Refugees: Welcome to Sweden, You'll Get a Job in a Decade

  • Only 53 percent of refugees found a job after 10 years
  • Government says will need to speed up getting people jobs

Social media star Mahmoud Bitar amassed hundreds of thousands of followers on Facebook in his flight from Syria to Sweden. Now, he posts videos joking about life as a refugee near the town of Oerebro.

Bitar is getting many offers to work as an actor, but can only “eat and sleep” as he waits for a residence permit. “It’s not as easy to live in Sweden as you may dream of,” said Bitar, who worked in a hotel in Aleppo before fleeing in a trek that took him through the Middle East, Turkey and Greece on his way to Scandinavia.

Mahmoud Bitar

Source: Mahmoud Bitar

He could be one of the lucky ones as soon as he gets his residence permit, in a year or so. But if the past is anything to go by, about half of the refugees arriving today in the Nordic nation will still be unemployed by 2025.

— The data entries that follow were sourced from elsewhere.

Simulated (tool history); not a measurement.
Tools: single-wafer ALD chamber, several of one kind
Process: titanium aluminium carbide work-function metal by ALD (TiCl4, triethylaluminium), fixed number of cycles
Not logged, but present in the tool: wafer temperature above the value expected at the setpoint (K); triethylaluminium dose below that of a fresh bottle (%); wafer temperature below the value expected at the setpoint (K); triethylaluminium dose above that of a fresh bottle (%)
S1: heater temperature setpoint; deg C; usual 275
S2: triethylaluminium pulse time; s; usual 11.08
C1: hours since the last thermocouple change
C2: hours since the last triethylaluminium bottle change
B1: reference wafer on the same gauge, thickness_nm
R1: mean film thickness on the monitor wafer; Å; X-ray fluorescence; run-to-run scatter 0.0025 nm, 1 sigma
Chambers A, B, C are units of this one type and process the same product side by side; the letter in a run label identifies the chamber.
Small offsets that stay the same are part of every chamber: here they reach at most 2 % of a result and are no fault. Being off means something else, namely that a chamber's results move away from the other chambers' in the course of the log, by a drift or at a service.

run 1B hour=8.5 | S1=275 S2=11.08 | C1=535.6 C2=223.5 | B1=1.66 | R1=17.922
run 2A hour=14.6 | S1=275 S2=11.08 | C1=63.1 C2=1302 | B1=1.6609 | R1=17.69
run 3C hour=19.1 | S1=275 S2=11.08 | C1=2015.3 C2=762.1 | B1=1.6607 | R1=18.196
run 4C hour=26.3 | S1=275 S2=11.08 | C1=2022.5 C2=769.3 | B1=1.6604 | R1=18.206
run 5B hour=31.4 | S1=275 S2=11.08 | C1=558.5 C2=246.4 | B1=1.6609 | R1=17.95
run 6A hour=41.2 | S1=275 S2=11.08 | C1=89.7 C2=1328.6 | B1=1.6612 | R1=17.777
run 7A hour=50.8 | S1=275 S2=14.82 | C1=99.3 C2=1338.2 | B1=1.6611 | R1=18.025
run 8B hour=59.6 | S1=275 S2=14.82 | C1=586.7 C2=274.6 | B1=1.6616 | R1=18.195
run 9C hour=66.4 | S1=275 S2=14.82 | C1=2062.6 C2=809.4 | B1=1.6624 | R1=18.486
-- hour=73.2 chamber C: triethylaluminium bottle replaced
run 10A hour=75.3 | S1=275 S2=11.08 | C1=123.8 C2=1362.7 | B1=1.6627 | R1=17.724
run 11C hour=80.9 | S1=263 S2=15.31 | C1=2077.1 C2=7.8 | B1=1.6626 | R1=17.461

The country of 10 million people has over the past decade become a haven for those fleeing conflict in the Middle East, first from Iraq and now from Syria. The nation accepted about 80,000 Iraqis since early last decade and has welcomed about 100,000 Syrians since 2011.

Yet Sweden has had limited success in absorbing its new countrymen and women. According to the National Audit Office, only 53 percent of refugees who arrived in 2003 had found jobs by 2013. Of those who arrived two years ago, only about 30 percent are now employed.  Sweden’s unemployment rate is currently 7 percent.

The pressure on the labor market and the economy as a whole is getting more and more critical. With 7,000 refugees arriving in Sweden last week alone, the government said Friday it was trying to find room in former prisons and buildings managed by state-owned companies to house people. About 100,000 people are stuck in the asylum system.

Contrasting views

Public opinion is divided. An Ipsos poll released over the weekend showed 44 percent of Swedes accept more refugees versus 30 percent who want fewer. And the population is growing more polarized, with support flocking to the Sweden Democrats, an anti-immigration party that won 13 percent in last year’s election.

Oscar Sjoestedt, economic policy spokesman for the Sweden Democrats, said the Swedish system isn’t set up to handle large waves of refugees since it doesn’t have an “American model with low-wage jobs.”

“Overall, in groups with low education levels, also those born in Sweden, the unemployment rate is high,” he said. “That obviously goes for those who are born in other countries. It’s just that a significant part of those who come here have only primary education.”

The government, which took power last year, is now working on getting refugees into jobs faster, for example through tailor-made education for professions to improve matching.

“It shouldn’t have to take that long,” Migration Minister Morgan Johansson said. “We see that those who arrive from Syria are quite highly educated, and for them it’s mainly about learning Swedish.”

The government will also increase the number of places in education and vocational training to about 83,000 in 2019 from the planned 56,000 in 2016. Many in Sweden are also welcoming much-needed labor to tackle a looming demographic hump.

“We have high unemployment, but we also have 80,000 available jobs and a shortage in some professions,” Johansson said.

Swedish companies are welcoming the inflow, in particular the highly-skilled people from Syria.

Ameer Abdulal, 35, who has a masters degree in business administration and has worked in sales and marketing in Dubai and Saudi Arabia, came to Sweden last year. After working five months in a restaurant in Stockholm and applying for 40 jobs without getting any interviews, he’s now in a one-month internship program at steelmaker SSAB.  

“It’s not easy to find a job matching your qualifications and education,” Abdulal said. “Thankfully, I’m now working almost in the same field that I studied and worked in before.”

Skills needed

Finding skilled workers is a “question of survival,” said Monika Gutén, SSAB’s head of human resources. That was one of the reasons the company recently started a project to hire refugees as interns, she said.  

SSAB can’t simply move its steel factories if it’s unable to find people with the right skills, Gutén said.  “There is a giant need for us to find engineers who can supplement their education with Swedish language skills.”  

Learning the language, that’s exactly what Bitar needs, he said.

“I hope that they will expedite the residence permit process because I’m here to work and pay taxes, not here to sit back and relax at the camp,” he said.